I’ve read six stories in the Innocence of Father Brown collection, which is the first installment of more than forty stories.  One of my favorite exchanges with Fr. Brown comes after he catches the international, career criminal Flambeau, in The Queer Feet:

‘Did you catch this man?’ asked the colonel, frowning.

Father Brown looked him full in his frowning face.  ‘Yes,’ he said.  ‘I caught him, with an unseen hook and an invisible line which is long enough to let him wander to the ends of the world, and still to bring him back with a twitch upon the thread.’

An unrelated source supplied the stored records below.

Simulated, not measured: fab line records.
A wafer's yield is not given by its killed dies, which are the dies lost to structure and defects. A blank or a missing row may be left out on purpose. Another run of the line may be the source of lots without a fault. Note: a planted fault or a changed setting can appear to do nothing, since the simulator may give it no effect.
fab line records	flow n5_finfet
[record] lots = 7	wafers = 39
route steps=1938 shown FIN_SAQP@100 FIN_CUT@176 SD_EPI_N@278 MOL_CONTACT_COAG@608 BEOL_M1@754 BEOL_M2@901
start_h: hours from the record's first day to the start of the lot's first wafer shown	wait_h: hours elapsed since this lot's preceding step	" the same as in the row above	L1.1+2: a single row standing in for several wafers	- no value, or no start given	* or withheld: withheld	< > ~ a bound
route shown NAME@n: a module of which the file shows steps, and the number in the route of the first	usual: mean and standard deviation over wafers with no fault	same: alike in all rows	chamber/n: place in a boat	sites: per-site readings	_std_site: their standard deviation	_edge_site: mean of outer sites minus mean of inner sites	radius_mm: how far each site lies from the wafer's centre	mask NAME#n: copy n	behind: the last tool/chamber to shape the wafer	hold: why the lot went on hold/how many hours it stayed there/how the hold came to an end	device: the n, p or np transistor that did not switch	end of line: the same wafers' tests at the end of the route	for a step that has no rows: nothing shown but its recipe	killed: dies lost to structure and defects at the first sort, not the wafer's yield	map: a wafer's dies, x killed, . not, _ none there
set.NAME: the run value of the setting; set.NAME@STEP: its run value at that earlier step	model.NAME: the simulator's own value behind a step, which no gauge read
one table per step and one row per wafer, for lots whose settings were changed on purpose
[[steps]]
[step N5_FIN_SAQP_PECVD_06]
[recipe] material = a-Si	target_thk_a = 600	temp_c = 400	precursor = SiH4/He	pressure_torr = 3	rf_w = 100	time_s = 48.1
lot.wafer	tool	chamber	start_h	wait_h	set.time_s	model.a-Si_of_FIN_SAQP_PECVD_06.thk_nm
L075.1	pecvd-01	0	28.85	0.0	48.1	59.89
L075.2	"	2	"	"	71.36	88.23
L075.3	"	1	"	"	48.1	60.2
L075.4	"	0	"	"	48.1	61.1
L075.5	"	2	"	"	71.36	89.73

In another story, The Flying Stars, the infamous Flambeau manages to execute jewelry theft while framing a police officer in a house play.  Fr. Brown catches Flambeau before he can escape and gently explains to him how well he knows his soul.  Flambeau, hanging in a tree at this point and unable to hide his shame, listens to Fr. Brown’s monologue, which ultimately convinces him to give up his criminal past:

‘I want you to give them [jewels] back, Flambeau, and I want you to give up this life.  There is still youth and humour and honor in you; don’t fancy they will last in that trade.Men may keep a sort of level of good, but no man has ever been able to keep on one level of evil. That road goes down and down. The kind man drinks and turns cruel; the frank man kills and lies about it. Many a man I’ve known started like you to be an honest outlaw, a merry robber of the rich, and ended stamped into slime…. I know the woods look very free behind you, Flambeau; I know that in a flash you could melt into them like a monkey. But some day you will be an old grey monkey, Flambeau. You will sit up in your free forest cold at heart and close to death, and the tree-tops will be very bare.’

Fr. Brown ultimately converts Flambeau to the good side and he joins Fr. Brown as he attempts to solve future mysteries.  What does Fr. Brown’s approach to Flambeau say about Chesterton’s approach to criminal justice?